Welcome to the A11yCrawler Adventure! This repo focuses on web scraping, crawling, and processing. It extracts links from web pages and sends them to the RabbitMQ for further processing within the EqualifyApp ecosystem.
This repo contains a scraper that extracts links from websites and sends these links to dedicated RabbitMQ queues, waiting for further processing. Links to be crawled are read from the launch_crawler
RabbitMQ queue.
To start your A11yCrawler Adventure, jump right in by deploying the container! 🎉
Env Var | Default | Options | Notes |
---|---|---|---|
APP_PORT | 8083 | Any port number | Doesn't need to be exposed if not using api endpoint |
The ecosystem can be deployed via a simple docker compose - more info here https://github.com/EqualifyApp/lets-go
Get the standalone container from Docker Hub and unleash the power of the A11yCrawler!

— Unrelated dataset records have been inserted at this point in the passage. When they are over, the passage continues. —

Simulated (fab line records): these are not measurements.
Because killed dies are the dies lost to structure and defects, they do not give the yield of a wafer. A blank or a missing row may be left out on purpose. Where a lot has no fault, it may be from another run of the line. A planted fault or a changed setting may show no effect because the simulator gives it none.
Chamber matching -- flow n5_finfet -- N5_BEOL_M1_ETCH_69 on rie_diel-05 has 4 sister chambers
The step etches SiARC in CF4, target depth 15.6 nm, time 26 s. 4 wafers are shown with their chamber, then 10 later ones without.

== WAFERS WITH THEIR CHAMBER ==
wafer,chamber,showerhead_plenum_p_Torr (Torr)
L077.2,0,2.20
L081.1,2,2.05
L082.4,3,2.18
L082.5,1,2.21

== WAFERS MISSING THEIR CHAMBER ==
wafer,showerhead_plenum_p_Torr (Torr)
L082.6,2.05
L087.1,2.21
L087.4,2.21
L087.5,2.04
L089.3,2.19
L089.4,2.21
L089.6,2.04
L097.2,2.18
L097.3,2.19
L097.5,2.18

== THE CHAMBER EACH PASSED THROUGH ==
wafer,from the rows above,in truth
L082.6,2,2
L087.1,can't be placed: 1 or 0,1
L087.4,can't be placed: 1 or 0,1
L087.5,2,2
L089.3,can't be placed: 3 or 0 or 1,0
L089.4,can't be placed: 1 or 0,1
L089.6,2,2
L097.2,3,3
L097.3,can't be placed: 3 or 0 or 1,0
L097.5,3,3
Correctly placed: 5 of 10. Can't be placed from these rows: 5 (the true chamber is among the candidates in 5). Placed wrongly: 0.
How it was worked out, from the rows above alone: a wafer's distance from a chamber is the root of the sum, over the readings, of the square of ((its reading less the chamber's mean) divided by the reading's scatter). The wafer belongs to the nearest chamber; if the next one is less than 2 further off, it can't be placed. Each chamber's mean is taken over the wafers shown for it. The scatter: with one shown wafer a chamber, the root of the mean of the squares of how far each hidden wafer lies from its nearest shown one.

docker pull equalifyapp/a11y-crawler-adventure:latest
docker run --name a11y-crawler-adventure -p 8086:8086 equalifyapp/a11y-crawler-adventure:latest
This quick guide will walk you through some of the core components of the A11yCrawler Adventure repo:
- Dockerfile: The recipe that dictates how the Docker image is prepared 🍲
- src: The source folder, where our crawling story unfolds 📚
- main.py: The main script that coordinates the crawling escapade 🎬
- utils: A utility folder containing helpful scripts and tools 🛠️
- auth.py: Handles RabbitMQ communication and message processing 🐇
- scrape.py: Manages web scraping and link processing 🔗
- watch.py: Configures and manages logging 🪵
This Dockerfile sets up the Python image, installs essential tools such as wget
and curl
, configures the working directory, and installs necessary packages from the requirements.txt file. Then, it defines the APP_PORT
environment variable and sets a health check. Finally, it runs src/main.py to kick off the action.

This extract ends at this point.